However, the official response to the crisis has one serious shortcoming. It does not take into account the important role that the states can play in reversing the downturn.
The downturn has already started taking its toll on states tax receipts. As a result, some states could be forced to raise tax rates or to cut down on the planned expenditure. Any such move will surely dilute the efficacy of the central fiscal and monetary policies, if not neutralise them altogether. Moreover, the execution of the fiscal stimulus package needs the cooperation of the states. A lackluster response by them can thwart the centers plans of additional spending on social and infra-projects.

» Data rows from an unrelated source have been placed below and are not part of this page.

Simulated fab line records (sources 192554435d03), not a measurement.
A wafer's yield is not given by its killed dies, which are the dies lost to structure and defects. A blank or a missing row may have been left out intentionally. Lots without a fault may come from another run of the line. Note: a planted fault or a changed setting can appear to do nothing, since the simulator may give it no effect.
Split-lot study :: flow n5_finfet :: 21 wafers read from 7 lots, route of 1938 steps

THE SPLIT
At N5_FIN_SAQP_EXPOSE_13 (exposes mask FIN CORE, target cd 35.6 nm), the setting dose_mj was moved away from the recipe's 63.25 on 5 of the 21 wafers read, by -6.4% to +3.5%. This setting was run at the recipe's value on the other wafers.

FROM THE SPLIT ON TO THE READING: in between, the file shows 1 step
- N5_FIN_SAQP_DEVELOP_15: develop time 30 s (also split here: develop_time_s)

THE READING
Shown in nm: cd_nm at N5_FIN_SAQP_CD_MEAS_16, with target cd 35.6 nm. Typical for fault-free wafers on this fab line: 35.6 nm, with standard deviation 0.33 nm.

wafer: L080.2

The fiscal position of several states has now started deteriorating. During the last two fiscals, however, states experienced impressive growth in tax revenue. As a result, several states were able to reduce traditionally large revenue and fiscal deficits. So much so that in 2007-08 states exhibited an aggregate revenue surplus of Rs 225 billion. This success is due to an unprecedented growth in collections from VAT, state excise and stamp duties. Unfortunately, the current meltdown has already reversed this trend. Growth of VAT collections is down to 19.9 % from an impressive 24% in the first two quarters of this fiscal. Consequently, the states aggregate tax collection rate has come down drastically to 12% in November, compared to 23% in October this year. On top of it, recent tax concessions granted by the center have reduced the size of the divisible pool of central taxes. The states have 30.5 % stake in it.
Even economically better off states such as Andhra Pradesh, Maharashtra and Punjab have projected large revenue deficits for this fiscal. In this scenario, states governments are genuinely worried. The empowered committee of state finance ministers in its wish list has demanded grants of Rs 20,000 crore, to enable the states tide over the crisis.
Otherwise also the execution of a stimulus package needs assistance of state governments. The last package has earmarked additional Rs 20,000 crore for rural infrastructure and social welfare schemes, over and above the budgetary provisions. Some of these schemes like National Rural Employment Guarantee Act and Mid-day meal require financial contribution by the states as well.
In order to ensure the success of fiscal package the center should get the states on board. State governments should be provided with incentives to expand rather than reduce the rural and infrastructural investment. They should be encouraged to expedite the implementation of these and projects sponsored by the center such as highway projects. Centrally sponsored infra-projects necessitate the support of state governments in land acquisition, shifting of utility, etc.
In order to achieve these objectives, the next stimulus package should pay heed to the genuine concerns of the states. The following three measures can help. First, market borrowing by the states should be allowed in excess of their existing quota. Second, states should be granted temporary exemption from the requirements of the fiscal responsibility and budget management (FRBM) Act. Third, grants can be provided to needy states for investing in rural infrastructure. The first two measures will help ease up the financial crunch faced by the states. The third measure can be used to demand better implementation of centrally sponsored welfare schemes such as NREGA, Pradhan Mantri Gram Sadak Yojna (PMGSY), and to expedite infra-projects. Eligibility for grants can be made conditional on the performance of the states on these fronts.